FuzzyOcr 3.4(svn)

This is a new distribution based on a plugin developed by Christian Holler decoder_at_own-hero_dot_net

SVN

News

In order to remove the confusion with regards to versions with this plugin, there is now a SVN repository where the latest version of the plugin resides. This latest version in particular, has removed the Image::Magick dependency which was very troublesome for a lot of people, but adds gifsicle as a required dependency to deal with animated GIF images.

Even though this new version is still considered in development, it is very stable.

Latest

    svn://fuzzyocr.own-hero.net/trunk/devel

Changes

version 2.3j

    Downloaded:  305 Time(s)

    Fixed:
        sh: $efile: ambiguous redirect
        This message was being generated when using complex scansets, because
        the 'value' was only translated once. In complex scansets, this value
        may be specified multiple times.

        FuzzyOcr.cf
        Fixed outstanding errors. Variable mismatches are now fixed.

        FuzzyOcr.pm
        Trap ImageMagick errors better, and logs them.

        When processing Animated-GIF files, due to the algorithm, it is possible
        to discard all frames, leaving an empty image.  Now, this special case
        is treated as a corrupt image, and triggers FUZZY_OCR_CORRUPT_IMG with
        $Score{corrupt} points (2.5 by default).

    Changed:
        Option: focr_personal_wordlist
        Now, if the option value begins with '/', the value is not treated as
        relative to the efective user's HOME directory, but as a fixed path.

version 2.3i

    Added:
        Option: 'focr_score_ham'  Default: 0.0
        When set to 1, images that are below the 'focr_counts_required' threshold,
        are scored with the formula: $Score{Add} * $cnt; this gives marginally bad
        images some positive score instead of just allowing them without score.
        
    Removed:
        Util: gif2anim
        This script is no longer used in the plugin, so it is removed from the
        distribution, although if needed, it may be found in the previous version.

    Fixed:
        The plugin was stuck in infinite loop in the case where there is more
        than one attachment with the same name. The tie-breaking was not working.
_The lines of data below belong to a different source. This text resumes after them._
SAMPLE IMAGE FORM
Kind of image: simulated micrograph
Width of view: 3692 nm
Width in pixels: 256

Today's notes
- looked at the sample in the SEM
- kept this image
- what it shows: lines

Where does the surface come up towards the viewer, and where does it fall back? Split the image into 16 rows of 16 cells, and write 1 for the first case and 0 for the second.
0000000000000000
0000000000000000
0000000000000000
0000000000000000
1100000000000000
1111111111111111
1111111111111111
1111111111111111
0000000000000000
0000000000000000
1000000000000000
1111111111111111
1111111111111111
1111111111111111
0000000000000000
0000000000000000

        When processing GIF files, extra care has to be taken so that ImageMagick
        properly recognizes the files as GIF images, otherwise, an error occurs 
        because ImageMagick cannot properly determine the image 'type' and cannot
        determine the image size, resulting in an invalid hash. Code is now in place
        to prevent this, and in the case where invalid image size is encountered,
        the processing of this image is skipped.

    Changed:
        When the plugin determines that words from the lists are found in the images,
        it now stores these words in 'focr_db_hash' so that when we encounter the same
        image hash in another message, the report will add the words 'found' to the
        report, giving the end user more information, instead of just the 
        FOCR_KNOWN_IMAGE_HASH rule firing with the previous score.

version 2.3h

    Require:
        New Perl Module
            Image::Magick;
    Added:
        Option: 'focr_anim_delay'  Default: 100
            This option is used with animated GIF files, and keeps all images
            that are displayed for at least 1 sec.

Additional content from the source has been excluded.